Assignment – Tidying and Transforming Data

Read the information from your .CSV file into R, and use tidyr and dplyr as needed to tidy and transform your data. Perform analysis to compare the arrival delays for the two airlines.

library(tidyr)
library(dplyr)
## 
## Attaching package: 'dplyr'
## The following objects are masked from 'package:stats':
## 
##     filter, lag
## The following objects are masked from 'package:base':
## 
##     intersect, setdiff, setequal, union
library(readr)
initial_df <- read_csv("C:/Data 607/flights_db.csv")
## Parsed with column specification:
## cols(
##   X1 = col_character(),
##   X2 = col_character(),
##   `Los Angeles` = col_integer(),
##   Phoenix = col_integer(),
##   `San Diego` = col_integer(),
##   `San Francisco` = col_integer(),
##   Seattle = col_integer()
## )
dim(initial_df)
## [1] 5 7

Note that the echo = FALSE parameter was added to the code chunk to prevent printing of the R code that generated the plot.
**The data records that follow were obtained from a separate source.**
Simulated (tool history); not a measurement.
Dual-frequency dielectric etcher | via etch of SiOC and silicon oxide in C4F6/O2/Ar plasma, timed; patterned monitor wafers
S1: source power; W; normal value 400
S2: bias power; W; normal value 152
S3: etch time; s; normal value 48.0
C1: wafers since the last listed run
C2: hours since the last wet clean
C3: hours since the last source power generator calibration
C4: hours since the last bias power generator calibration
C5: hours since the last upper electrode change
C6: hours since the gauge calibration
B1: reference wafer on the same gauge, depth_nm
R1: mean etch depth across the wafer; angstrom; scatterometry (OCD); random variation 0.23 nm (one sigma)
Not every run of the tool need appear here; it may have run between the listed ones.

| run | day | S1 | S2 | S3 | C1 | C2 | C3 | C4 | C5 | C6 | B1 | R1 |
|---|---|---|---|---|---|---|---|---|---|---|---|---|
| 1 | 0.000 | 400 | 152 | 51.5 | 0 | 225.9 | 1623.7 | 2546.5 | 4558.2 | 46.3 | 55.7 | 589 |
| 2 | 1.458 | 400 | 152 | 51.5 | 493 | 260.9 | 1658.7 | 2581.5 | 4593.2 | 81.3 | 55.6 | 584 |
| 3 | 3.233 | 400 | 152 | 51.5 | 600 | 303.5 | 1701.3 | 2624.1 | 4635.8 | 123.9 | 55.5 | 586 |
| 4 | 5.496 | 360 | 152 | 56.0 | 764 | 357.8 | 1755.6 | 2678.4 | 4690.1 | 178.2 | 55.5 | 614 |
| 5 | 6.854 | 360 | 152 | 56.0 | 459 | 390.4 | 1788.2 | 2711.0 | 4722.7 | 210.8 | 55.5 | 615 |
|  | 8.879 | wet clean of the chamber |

names(initial_df)<- c("Airline", "Time_Indicator", "Los Angeles", "Phoenix", "San Diego","San Francisco", "Seattle" )
initial_df <- tbl_df(initial_df)
knitr::kable(initial_df,  caption = "Initial Airline Table")
Initial Airline Table
Airline Time_Indicator Los Angeles Phoenix San Diego San Francisco Seattle
ALASKA on time 497 221 212 503 1841
NA delayed 62 12 20 102 305
NA NA NA NA NA NA NA
AM WEST on time 694 4840 383 320 201
NA delayed 117 415 65 129 61
#remove the null row with the filter function and replaced the missing value in the first column
summary_df <- (filter(initial_df, Time_Indicator!= ""))
summary_df[2, "Airline"]  <- "ALASKA"
summary_df[4, "Airline"]  <- "AM WEST"

knitr::kable(summary_df,  caption = "Cleaned Table")
Cleaned Table
Airline Time_Indicator Los Angeles Phoenix San Diego San Francisco Seattle
ALASKA on time 497 221 212 503 1841
ALASKA delayed 62 12 20 102 305
AM WEST on time 694 4840 383 320 201
AM WEST delayed 117 415 65 129 61
#use the gather function to reformat the table
summary_df <- gather(summary_df, city, number_flights, c("Los Angeles", "Phoenix", "San Diego", "San Francisco","Seattle"))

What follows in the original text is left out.